Photo/Illutration This image shows how a user can be crushed under a snowplow. (Provided by the National Institute of Technology and Evaluation)

Accidents involving snowplows killed 13 people in Japan over a three-year period, figures show.

The finding was released by the National Institute of Technology and Evaluation (NITE) on Dec. 22.

“Given the huge snowfalls already seen in some areas this winter, we recommend that users stick to precautions, such as not deactivating safety functions and not leaving engines running,” said a NITE representative, alerting the public to the dangers.

The number of fatalities suggests that people are increasingly relying on mechanical snow removers.

Heavy moist snowfalls have featured more often in recent years due to global warming. Elderly people have a hard time removing snow manually.

The NITE said accidents from the use of commercial snowplows left 25 people dead and 13 injured during the period from fiscal 2013 through fiscal 2022.

It said 21 of the accidents, or more than half of all the cases, occurred during the three-year period that started from fiscal 2020. A surge in the death toll was also apparent during that time: a total of 13 people were killed.

Most of the fatal accidents were due to users being crushed under snowplows. There were 15 such occasions during the 10-year period. In six instances, victims were caught up in machine parts, logging the second largest number of deaths.

Eighty percent of the fatalities were due to misuse or carelessness.

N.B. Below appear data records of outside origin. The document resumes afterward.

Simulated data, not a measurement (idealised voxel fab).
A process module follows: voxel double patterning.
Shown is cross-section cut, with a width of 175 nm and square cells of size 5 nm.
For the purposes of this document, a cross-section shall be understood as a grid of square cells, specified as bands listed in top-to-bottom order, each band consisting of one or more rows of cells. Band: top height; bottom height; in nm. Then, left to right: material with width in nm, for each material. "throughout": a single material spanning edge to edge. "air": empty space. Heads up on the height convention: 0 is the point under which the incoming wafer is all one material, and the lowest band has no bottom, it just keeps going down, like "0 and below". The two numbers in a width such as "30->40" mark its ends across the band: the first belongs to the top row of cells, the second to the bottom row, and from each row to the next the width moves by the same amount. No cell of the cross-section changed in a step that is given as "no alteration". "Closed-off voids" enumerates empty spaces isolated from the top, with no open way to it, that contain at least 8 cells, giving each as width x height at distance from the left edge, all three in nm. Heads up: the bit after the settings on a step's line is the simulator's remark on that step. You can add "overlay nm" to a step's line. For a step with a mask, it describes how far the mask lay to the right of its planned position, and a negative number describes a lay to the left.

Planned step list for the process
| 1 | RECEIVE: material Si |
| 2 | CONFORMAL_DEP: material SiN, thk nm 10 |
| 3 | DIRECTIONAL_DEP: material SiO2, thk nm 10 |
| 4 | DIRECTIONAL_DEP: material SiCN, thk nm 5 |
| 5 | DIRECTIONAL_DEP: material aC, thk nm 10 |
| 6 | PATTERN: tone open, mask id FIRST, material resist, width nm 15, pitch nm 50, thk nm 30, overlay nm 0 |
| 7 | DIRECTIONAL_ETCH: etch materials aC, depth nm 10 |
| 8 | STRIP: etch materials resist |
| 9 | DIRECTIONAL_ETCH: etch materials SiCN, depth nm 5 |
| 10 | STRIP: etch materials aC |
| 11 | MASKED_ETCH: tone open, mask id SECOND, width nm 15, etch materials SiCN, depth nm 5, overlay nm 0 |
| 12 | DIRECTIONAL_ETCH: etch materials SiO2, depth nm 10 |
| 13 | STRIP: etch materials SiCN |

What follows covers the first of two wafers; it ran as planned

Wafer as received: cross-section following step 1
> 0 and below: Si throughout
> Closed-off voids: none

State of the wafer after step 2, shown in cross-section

On many occasions, victims deactivated or ignored safety features, such as one to automatically suspend a snowplow’s operations when users remove their hands from the steering handles.

In one such incident in Hiroshima Prefecture in January 2021, a man in his 80s attached a large clothes peg to a machine’s security device with the aim of rendering it inoperable.

Steering the snowplow manually, he reversed and stumbled. Although he released his hands from the handle, the machine did not stop. The man was crushed to death.